Knesset plenum
Knesset plenumIsrael news photo: Flash 90

There are only a few days left until the final lists must be submitted for the January elections in Israel.

Parties and candidates, mostly on the left-of-center, euphemistically called "Center" since Ariel Sharon's Kadima used the adjective for his now-ailing Kadima party, have been sprouting like mushrooms.

Israelis may be feeling that some ambitious and opportunistic people simply wake up one morning and decide to run for Knesset, because it's easy to get on a new list, especially if you have a recognizable name. Some of those candidates must be hoping that voters don't remember anything more about them besides their name, and some have nothing for anyone to remember.

Hey, you guys, one wants to say, running this country is serious business.

Obama certainly thinks so. That may be the real reason that Obama snatched a clearer victory in Gaza from our Prime Minister by forcing an early ceasefire, when a few more days of pounding Gaza weapons stores, tunnels and terrorists would have made a big difference in Gazan perception of Hamas' strength and bolstered Bibi's image.

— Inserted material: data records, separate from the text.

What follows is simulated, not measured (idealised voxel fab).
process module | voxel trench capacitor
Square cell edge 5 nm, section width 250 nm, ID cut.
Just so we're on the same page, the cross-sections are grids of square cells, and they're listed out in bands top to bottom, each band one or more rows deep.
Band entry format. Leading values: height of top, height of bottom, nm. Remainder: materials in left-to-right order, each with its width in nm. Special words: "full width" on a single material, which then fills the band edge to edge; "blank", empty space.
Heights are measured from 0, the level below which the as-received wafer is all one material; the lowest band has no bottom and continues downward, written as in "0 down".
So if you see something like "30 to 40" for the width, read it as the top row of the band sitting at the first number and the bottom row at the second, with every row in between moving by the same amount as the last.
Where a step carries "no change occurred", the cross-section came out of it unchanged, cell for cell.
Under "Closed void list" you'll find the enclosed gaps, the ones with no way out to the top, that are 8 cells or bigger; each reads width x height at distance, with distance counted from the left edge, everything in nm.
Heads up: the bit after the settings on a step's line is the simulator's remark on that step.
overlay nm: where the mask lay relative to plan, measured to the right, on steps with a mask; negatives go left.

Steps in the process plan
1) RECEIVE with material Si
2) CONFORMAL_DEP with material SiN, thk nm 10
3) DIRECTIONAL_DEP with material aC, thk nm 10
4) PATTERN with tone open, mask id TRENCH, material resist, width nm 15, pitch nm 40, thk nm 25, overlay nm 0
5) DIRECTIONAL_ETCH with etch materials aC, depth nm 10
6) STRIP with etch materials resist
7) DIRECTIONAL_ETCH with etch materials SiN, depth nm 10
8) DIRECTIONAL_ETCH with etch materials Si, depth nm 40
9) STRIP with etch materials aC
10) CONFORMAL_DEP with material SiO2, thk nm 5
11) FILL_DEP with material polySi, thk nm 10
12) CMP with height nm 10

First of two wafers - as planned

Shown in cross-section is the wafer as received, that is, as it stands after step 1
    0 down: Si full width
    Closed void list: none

Obama did not want Netanyahu to go up in the polls by doing what Israelis wanted him to do. The look on the Prime Minister's face when announcing the ceasefire on TV told it all.

The point Israel had to make in Pillar of Defense is that people who don't have an air force should not launch rockets at Israeli civilians, but it was stopped just short of being definitive on that one.

The ground troops were a real possibility, a threat, or maybe a waste, since Israel was not going to level Gaza as General Sherman did to the South in the Civil War.

That ceasefire move, however, backfired on Bibi-bashers, as polls showed that Israelis seemed to have moved to the right of the Likud in reaction to it -- and the votes for the Likud list subsequently proved that to be the case.

Now, it is quite possible, considering Rahm Emanuel's diatribe against the PM as reported on Channel 2 TV, that Obama is interfering more obviously as Israeli elections get closer.

It is also quite possible that Obama is behind Tzipi Livni's attempted comeback as a self-proclaimed alternative to Netanyahu. Otherwise, her move is a rather inexplicable gesture and one about which the other leftist and center-left parties, who offered her spot 2, are furious as each will be the source of any Knesset seats she gets.

Livni, the lackluster head of the new party named for herself, probably didn't need much persuasion, as Israeli politicians are often sore losers. After all, she was ousted as head of Kadima and also failed to agree to join Netanyahu's coalition, a blessing to Netanyahu who was all set to make the mistake of his political life. She left the Knesset after her defeat in Kadima's internal elections, but that means nothing in Israel.

All in all, the left, once lauded for sticking together -- a claim which once made the religious Zionists green with jealousy -- has broken into fragments, while the religious Zionists and the right have formed two blocs. And Obama will probably have to live with Prime Minister Netanyahu for another term.